Community buy-in and cost certainty on major projects | GHD Insights

Building community trust for Australia’s infrastructure future

Social licence, public support and the projects that deliver
Authors: Luke Mortimer, Lauren Harding
Commuters walking through a crowded train station with motion blur

At a glance

Australia has an ambitious infrastructure pipeline ahead. These projects promise improved liveability, economic growth and long-term resilience. Yet one factor consistently shapes whether they move forward with confidence: community trust.


We see that trust does more than influence perception. It shapes how projects progress through planning, how governments support decisions and how communities respond over time. Public scepticism, political caution and long deliver horizons all come into play well before construction begins.


Community buy‑in is not a secondary consideration. It is critical to projects retaining momentum, attracting political confidence and progressing beyond planning. For large infrastructure projects, building trust early, and maintaining it over decades, is as important as technical delivery.

Australia has an ambitious infrastructure pipeline ahead. These projects promise improved liveability, economic growth and long-term resilience. Yet one factor consistently shapes whether they move forward with confidence: community trust.

Overcoming scepticism through transparency

Public sentiment on major projects is often mixed. Many Australians recognise the long-term benefits, yet uncertainty around timing, cost and delivery can shape early reactions. Many large-scale projects delivered over the recent infrastructure boom around the country offer examples of long-term community concerns, showing how these concerns surface early and remain visible.


We often see early project announcements centred on funding approvals and design development. At the same time, local communities begin asking practical questions about environmental impact, disruption and long-term change. Addressing community concerns early, and consistently, matters. Communities want clarity about what is confirmed, what is still being assessed and what is or isn’t negotiable regarding management of impacts. Without that transparency, uncertainty can give way to frustration.


Clear and transparent communication does not remove complexity, but it can reduce speculation. It creates space for informed engagement rather than reactive debate, and it helps people understand how their input into today’s decisions help to shape long‑term outcomes.

Why community buy-in matters

Community buy‑in can determine whether a project progresses steadily or becomes difficult for decision makers to advance. Policy‑makers and project proponents are acutely aware that large infrastructure without community and stakeholder support risks stalling before it starts.


Research from Australia’s infrastructure sector continues to link community sentiment with the pace at which projects are developed. Community concerns that can impact project progression emerge in real time via online petitions and social media campaigns. If trust is low, resistance can escalate through public channels, shaping decision‑making and narrowing the options available to governments and agencies. In that environment, even well‑intentioned projects with major benefits can lose momentum.
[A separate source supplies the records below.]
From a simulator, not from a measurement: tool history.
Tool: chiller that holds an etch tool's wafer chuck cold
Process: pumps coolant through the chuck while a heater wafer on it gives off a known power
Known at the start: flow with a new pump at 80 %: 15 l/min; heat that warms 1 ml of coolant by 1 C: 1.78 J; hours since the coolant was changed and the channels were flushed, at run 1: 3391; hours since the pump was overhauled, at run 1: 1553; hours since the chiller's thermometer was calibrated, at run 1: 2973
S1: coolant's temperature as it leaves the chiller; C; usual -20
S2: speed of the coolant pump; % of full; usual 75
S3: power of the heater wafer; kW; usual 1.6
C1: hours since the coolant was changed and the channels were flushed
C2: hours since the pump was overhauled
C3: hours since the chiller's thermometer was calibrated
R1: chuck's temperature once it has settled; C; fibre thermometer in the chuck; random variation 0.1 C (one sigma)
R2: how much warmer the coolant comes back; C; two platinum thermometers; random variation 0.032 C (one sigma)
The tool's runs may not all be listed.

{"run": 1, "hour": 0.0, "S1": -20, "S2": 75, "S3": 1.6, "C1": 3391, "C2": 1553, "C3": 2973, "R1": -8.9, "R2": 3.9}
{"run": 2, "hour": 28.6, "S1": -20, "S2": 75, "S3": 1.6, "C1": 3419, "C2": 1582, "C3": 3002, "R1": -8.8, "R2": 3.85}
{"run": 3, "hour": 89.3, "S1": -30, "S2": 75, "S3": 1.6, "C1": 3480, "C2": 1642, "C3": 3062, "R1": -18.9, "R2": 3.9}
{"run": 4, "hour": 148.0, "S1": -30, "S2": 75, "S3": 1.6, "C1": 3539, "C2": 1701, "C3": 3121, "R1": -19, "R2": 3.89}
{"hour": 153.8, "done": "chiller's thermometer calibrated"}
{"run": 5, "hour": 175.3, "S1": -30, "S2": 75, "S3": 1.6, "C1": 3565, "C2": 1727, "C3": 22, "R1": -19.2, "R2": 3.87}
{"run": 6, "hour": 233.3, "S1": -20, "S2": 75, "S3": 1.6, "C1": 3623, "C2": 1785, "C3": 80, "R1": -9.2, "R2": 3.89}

The scale, visibility and duration of large-scale projects mean community perceptions formed early can persist for years. Building trust is not about securing agreement from everyone. It is about creating confidence that voices are heard, impacts are addressed, the benefits are shared with local communities, and decisions are shared where possible.

A strategy grounded in data and listening

Robust engagement approaches provide a stronger foundation for building trust. By merging demographic insight with social listening across media and online channels, project teams can identify emerging concerns early, often before they solidify into opposition.


This matters because many communities are already navigating multiple major infrastructure projects at once. The cumulative effect of disruption can amplify fatigue and frustration, even when individual projects are well‑intended. Without an understanding of these intersecting pressures, engagement efforts risk feeling disconnected from lived experience in local communities.


A data-led listening approach supports more proactive engagement by grounding decisions in evidence rather than assumption. By building a place-based view of community sentiment, it helps teams understand how concerns and expectations emerge and shift over time, informing more relevant and timely engagement responses.


At GHD, we support this approach through an internally developed tool called GHD Pulse, which brings together demographic insight and social listening to build a clearer picture of community sentiment. By analysing large volumes of publicly available data across media and online channels, GHD Pulse helps highlight emerging themes, concerns and areas of interest early in the project lifecycle unlike traditional engagement methods. This visibility supports more informed engagement planning and responsiveness, allowing teams to focus on the issues that matter to different communities and to respond with greater clarity and consistency.

Maintaining excitement over long timelines

Many major projects extend over decades. Maintaining momentum and public confidence over that timeframe requires more than periodic updates. It requires a shared long-term vision and consistent communication about shared long-term value along with a commitment to local community benefits, particularly where impacts may be felt.


We focus on outcomes that connect with everyday life. Improved access to essential services changes how people live and work. Reduced travel times reshape daily routines. Investment in skills and procurement creates local opportunities, including for Indigenous communities. These benefits build over time, yet they matter across generations.


These outcomes matter not only to today’s residents but to future generations. Sustaining interest means engaging beyond current stakeholders and listening to younger people whose lives will be shaped by decisions made now.


Honesty also plays a role, of course. Acknowledging uncertainty, explaining trade‑offs and being clear about project timing helps maintain credibility and confidence in generational projects.

An integrated engagement approach

Infrastructure delivery depends on alignment between communities, governments and agencies. We bring together strategic communication, stakeholder engagement and First Nations engagement to support that alignment.


This integrated approach means diverse perspectives are heard, including those often underrepresented in traditional consultation. It also supports clearer alignment between communities, governments and agencies, giving decision‑makers the confidence they need to champion the project publicly.


First Nations engagement is a core part of this work. Coordinating closely with local Aboriginal stakeholders, respecting local protocols and listening to community priorities supports more inclusive participation and better‑informed outcomes. Done meaningfully, it strengthens trust and contributes to more resilient long‑term decisions. 

Key takeaways

For major infrastructure projects, community buy-in is foundational. It influences government decision-making, de-risks delivery and supports long-term projects to retain momentum.


Building trust requires listening early, communicating transparently, recognising the cumulative pressures communities face all while creating an understanding of the benefits. When engagement is grounded in data, integrated across disciplines and sustained over time, it supports not only social licence but clearer decisions and more stable pathways to delivery.